How we improved in Iraq
...If the current Iraqi leaders do not pass the "benchmark" laws, they will be passed by new leaders after the next election. The real reconciliation process is taking place on the local level and it will eventually percolate up as trust is built at the local level. This is a fair description of the counterinsurgency strategy and how it works.The security progress of recent months results largely from a new military and political strategy that reverses the haphazard, incoherent U.S. Iraq policies of the last four tragic years.
In October 2003, when I first met Petraeus when he was commander of the 101st Airborne based in the northern Iraqi city of Mosul, he was implementing a counterinsurgency strategy with this central principle: Winning over local Sunni tribal leaders was a higher priority than military action. The sheikhs were given economic aid and jobs to get the economy restarted, and their men were hired into a new local security force.
Back then, though, there was no coherent U.S. political military strategy for the whole of Iraq. In Anbar province, the Sunni heartland, the U.S. focus was on military attacks, and tribal leaders were treated crudely and brusquely; in fall 2003, I heard several complain bitterly when I visited Anbar. They soon became supporters of the insurgency and al-Qaeda in Iraq.

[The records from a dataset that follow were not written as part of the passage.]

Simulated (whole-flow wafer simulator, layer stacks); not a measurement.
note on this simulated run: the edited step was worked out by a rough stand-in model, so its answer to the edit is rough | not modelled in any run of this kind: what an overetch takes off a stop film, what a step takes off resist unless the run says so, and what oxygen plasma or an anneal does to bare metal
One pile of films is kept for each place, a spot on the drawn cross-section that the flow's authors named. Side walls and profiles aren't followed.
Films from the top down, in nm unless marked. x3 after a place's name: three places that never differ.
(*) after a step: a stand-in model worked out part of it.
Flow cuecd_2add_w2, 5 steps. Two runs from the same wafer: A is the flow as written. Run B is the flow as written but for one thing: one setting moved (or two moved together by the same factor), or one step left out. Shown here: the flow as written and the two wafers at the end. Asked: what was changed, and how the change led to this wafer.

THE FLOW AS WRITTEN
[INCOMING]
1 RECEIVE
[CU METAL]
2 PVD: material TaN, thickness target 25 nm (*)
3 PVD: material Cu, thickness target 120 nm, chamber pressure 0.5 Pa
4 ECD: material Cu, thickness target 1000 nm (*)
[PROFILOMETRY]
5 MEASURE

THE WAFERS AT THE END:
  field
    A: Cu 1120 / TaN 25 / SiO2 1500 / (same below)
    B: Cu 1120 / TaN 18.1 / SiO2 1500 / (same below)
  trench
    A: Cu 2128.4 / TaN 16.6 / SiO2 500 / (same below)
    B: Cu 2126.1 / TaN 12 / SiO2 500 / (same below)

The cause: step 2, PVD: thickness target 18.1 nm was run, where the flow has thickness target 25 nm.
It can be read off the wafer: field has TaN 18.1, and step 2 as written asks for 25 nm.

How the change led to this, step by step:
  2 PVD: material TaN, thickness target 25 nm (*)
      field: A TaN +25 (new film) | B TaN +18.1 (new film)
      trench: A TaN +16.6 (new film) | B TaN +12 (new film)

Now Petraeus has made a new army counterinsurgency doctrine the basis of the military approach in Iraq, a doctrine that stresses flexibility and winning the support of local people. He says that U.S. commanders and troopers "get it," that "we are finally seeing the cumulative impact of changes in our [new counterintelligence] manual. Mission rehearsals in California used to [simulate] mechanized forces colliding in the Mojave desert." But now the exercises simulate the challenge of dealing with Iraqi villagers and townsmen, with "thousands of Iraqi speakers playing roles."
We can now see the new doctrine in action. When tribal leaders in Anbar turned against al-Qaeda in Iraq because it had started persecuting local Sunnis, and when these sheikhs asked for U.S. backing, an army commander in Anbar took a chance and agreed to support them. (In 2006, U.S. commanders rebuffed similar requests.) Now the U.S. support has become massive.
Petraeus credits the Anbar movement, known as "the Anbar awakening," with creating a "dramatic shift. There was a critical mass of popular opposition to al-Qaeda in Anbar, and it rippled down the Euphrates Valley and around Baghdad." Now tribesmen do most of the policing in Anbar, and about 70,000 tribal fighters are assisting U.S. forces in Baghdad and elsewhere.
But the general recognizes the fear of the Shiite-led government that these groups could morph into violent Sunni militias, or be infiltrated by members of al-Qaeda. "You work very hard to get them transitioned into the Iraqi police," he said. For the large numbers who don't qualify, "we're developing a lot of programs, a civil-service corps." U.S. funds will pay for this Sunni job corps at first, but the Iraqi government has pledged about $150 million to match the U.S. funding.
Petraeus said the program "saves double the cost per month in the number of U.S. military vehicles not lost to insurgents, not to mention the lives." He is also trying to win Sunni hearts and minds by hastening the release of thousands of Sunnis detained in U.S. prisons.
But to co-opt the insurgency and prevent renewed fighting, there must be political progress. The whole purpose of the surge was to open a window of space and time that would permit sectarian Iraqi leaders to reconcile and help heal the country. That scenario would enable sizable U.S. troop withdrawals. But Iraqi political leaders have yet to oblige.
Petraeus said, with excess generosity, "the political piece is sputtering along. None of this is smooth."
But he added that, though top political leaders have not passed "benchmark" laws, "there is reconciliation in many provinces in a way not yet reflected at the top." One hope is that the Anbar Awakening may morph into new, nonsectarian political groupings more willing to deal with Shiite leaders than the current Sunni political parties.